Towards the end of September, I will be getting married and I do not want to see the pictures of a handsome groom with a very noticeable belly popping out of his suit ruining a perfectly good memory. And so, when I looked in the mirror, I promised myself I would change – not the change that lasts one week, but real change. I wasn’t working on some false hope many out-of-shape people cling to every New Year’s Day when they pop hard earned money on a gym membership they will never use. When I said change, I meant it and I still do.
And so, I hit the elliptical hard, even running for an hour and burning 700 calories on a cheat day (calories in the bank my friend). I hit the weights harder, looking to regain the muscle I had lost from my college days (yep…that incredibly sexy picture of myself working out in the last blog is from my junior year). I force myself to get up at 5:30 a.m. and push myself to exercise. At times, I meet friends for an evening or weekend workout. Combined with an awesome diet that is low on carbs, but not boring enough to quit when a hamburger comes my way, and I am finally making an impact.

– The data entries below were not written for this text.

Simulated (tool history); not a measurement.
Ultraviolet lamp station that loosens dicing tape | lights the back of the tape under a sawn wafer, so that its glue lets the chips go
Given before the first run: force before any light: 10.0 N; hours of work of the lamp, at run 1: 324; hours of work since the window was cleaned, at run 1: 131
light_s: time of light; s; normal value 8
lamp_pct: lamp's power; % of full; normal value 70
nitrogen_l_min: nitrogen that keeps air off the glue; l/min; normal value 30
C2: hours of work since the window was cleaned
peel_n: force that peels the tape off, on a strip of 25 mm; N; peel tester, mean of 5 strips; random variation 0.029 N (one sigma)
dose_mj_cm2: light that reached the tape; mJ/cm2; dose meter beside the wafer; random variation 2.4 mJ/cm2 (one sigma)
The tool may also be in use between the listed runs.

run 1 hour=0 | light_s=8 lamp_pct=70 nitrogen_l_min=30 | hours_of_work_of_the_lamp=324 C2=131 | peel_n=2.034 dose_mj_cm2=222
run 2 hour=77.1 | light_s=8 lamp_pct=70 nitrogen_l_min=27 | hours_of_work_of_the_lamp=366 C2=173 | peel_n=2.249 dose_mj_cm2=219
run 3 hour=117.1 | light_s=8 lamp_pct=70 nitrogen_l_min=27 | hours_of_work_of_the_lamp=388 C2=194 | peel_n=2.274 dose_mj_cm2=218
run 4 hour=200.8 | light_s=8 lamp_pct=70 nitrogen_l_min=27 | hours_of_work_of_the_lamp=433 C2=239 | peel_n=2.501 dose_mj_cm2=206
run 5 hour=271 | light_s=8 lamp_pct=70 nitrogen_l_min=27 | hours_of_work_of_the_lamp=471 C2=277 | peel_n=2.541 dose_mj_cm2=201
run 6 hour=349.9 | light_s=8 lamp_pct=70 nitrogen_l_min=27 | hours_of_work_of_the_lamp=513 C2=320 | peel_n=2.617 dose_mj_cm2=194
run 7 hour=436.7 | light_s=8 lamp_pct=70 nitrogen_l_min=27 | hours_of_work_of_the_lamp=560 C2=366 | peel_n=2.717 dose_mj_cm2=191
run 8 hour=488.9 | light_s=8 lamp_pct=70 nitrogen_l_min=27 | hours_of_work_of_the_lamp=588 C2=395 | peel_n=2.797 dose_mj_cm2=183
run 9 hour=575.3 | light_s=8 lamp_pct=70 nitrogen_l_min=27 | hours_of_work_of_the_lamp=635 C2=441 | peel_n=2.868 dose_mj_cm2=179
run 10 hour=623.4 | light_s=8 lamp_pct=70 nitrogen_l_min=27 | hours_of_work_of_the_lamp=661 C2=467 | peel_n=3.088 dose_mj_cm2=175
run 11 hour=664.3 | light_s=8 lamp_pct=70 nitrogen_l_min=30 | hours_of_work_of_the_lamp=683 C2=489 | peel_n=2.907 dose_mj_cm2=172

Yesterday, I weighed myself and was happy to see that I had dropped weight. Now, 217 pounds, I am feeling better about myself. I am wearing clothes that did not fit me five months ago. I’m flexing those muscles again (which means my weight loss is misleading if you realize I replaced fat with additional muscle) and I getting closer to my goals.
I still get angry when I look in the mirror, but I cut myself some slack. Fat Fuck is too harsh. I now call myself an Overweight Bastard. Hopefully, I can start calling myself a Little Shit in time for the wedding.